Recall that, in playing and analyzing dice games appropriate for middle school students’ study of probability, I was challenging my secondary methods students (to whom I refer as “483 students” after the course number, not because of how many of them there are) to justify that there are 3 ways, not 2, to roll a 10 when rolling two six-sided dice. The idea is that my future teachers know that there are 3 equally likely possibilities: (1) a 6 and a 4, (2) a 4 and a 6, and (3) two 5’s. But lots of seventh grade students do not know this. Instead, many will view the first two as being the same.

I pushed hard on this point. My students suggested making a 6 by 6 chart, which is useful for some seventh graders. They suggested rolling one die at a time, or rolling two different color dice, or rolling one die twice. Each of these has the same theoretical probability as rolling two identical dice simultaneously. But not all seventh graders know this. I pushed on.

In particular, I was hoping to challenge my 483 students to wrestle with the complicated relationship between theoretical and experimental probability. Most of the time in middle school classrooms we study both of these but we dismiss discrepancies by waving our hands and saying *We don’t expect these to be exactly equal; we expect them to be close*, and therefore we shouldn’t worry about goofy experimental probabilities.

I was pressing my 483 students to consider whether experimental probabilities can ever provide convincing evidence that our theoretical model is incorrect. A recent article in *Mathematics Teaching in the Middle School *described a lesson in which seventh graders were asked to decide which dice were loaded and which were fair. I recall a lesson in my educational statistics class in which the professor opened a new deck of cards, shuffled several times and drew cards from the top of the deck. She was curious how many red cards in a row we would have to see before we suspected that something was up.

My challenge to my students was in a similar spirit but I wanted to push them to design statistical tests that would demonstrate that “two ways to roll a 10” is a flawed model. This meant they needed to outline their procedures in full, state the data they would collect and (most importantly) which results would support their theoretical model. I added the additional constraints that the test could not take longer than 10 minutes to run and that they needed to be willing to stake their teaching licenses on the outcome. OK, I was flexible on that last constraint, but it helped lend seriousness to their thinking.

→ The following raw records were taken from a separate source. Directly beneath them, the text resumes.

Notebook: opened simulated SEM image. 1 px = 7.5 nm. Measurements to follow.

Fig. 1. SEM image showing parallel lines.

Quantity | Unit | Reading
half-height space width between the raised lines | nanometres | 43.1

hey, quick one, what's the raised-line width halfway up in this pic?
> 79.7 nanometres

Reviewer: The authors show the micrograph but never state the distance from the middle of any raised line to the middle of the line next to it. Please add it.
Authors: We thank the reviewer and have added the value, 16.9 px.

So here are two of the tests they devised:

(1) We will roll two dice 100 times. We will count the number of doubles and the number of non-doubles. If there are only two ways to roll 10, then there are 15 non-doubles and 6 doubles. If there are three ways to roll 10, then there are 30 non-doubles and 6 doubles. In 100 rolls with our theoretical model, we expect 83 non-doubles. With the competing model, we expect 71 non-doubles. We’ll split the difference. If there are 77 or more non-doubles in 100 rolls, then our model is correct.

(2) Keep rolling until you get ten 10’s. If there are only two ways to roll a 10, then we should expect to have to roll 105 times to get ten 10’s. If there are three ways to roll a 10, then we should expect to roll 120 times. Again, we can split the difference; if our test yields more than 112 rolls, this indicates that there are three ways to roll a 10.

BEFORE READING FURTHER, jot down which of these two tests you think is better for demonstrating which model is correct (Hint: one of them is much better than the other).

Notice that test (1) relies on common denominators while test (2) relies on common numerators. That is, test (1) sets the total number of rolls and asks how many 10’s we got, while test (2) sets the number of 10’s and asks how many total rolls we made.

Each of these tests confirmed the correct model in a single trial in class.

But probability isn’t about one-time outcomes. It is about long-term results. So it’s worth asking whether our results in class were typical. In other words, how likely were these tests to work?

I have lately become curious about the potential for the software Fathom to help students to make these connections between experimental and theoretical probability. The software does lots of things well, but what makes it unique is its ability to do probability simulations (see my article in *Mathematics Teacher*).

We ran each test with dice in class a small number of times. In the time it took to run each test once, I set up a Fathom simulation, which can then be run many, many times. For the record, I think electronic simulations only make sense after collecting real-world data; otherwise they are too abstract for many students to learn from.

In 100 Fathom trials, test (2) only “works” 51 times. That is, the test is no better than a coin flip. Increase the number of 10’s required to 20 and the test still only succeeds 64% of the time.

Test (1) is much better. In 100 Fathom trials, the test “worked” 95 times.

It turns out that devising a good experiment to determine which model is better (order matters vs. order does not matter) is hard. Therefore, we shouldn’t be surprised (1) that middle school students find it challenging to decide which model is correct, (2) that their own models, which are based on their informal observation of experimental probabilities in the world around them, get in the way of analyzing theoretical probabilities, nor (3) that teaching probability is hard.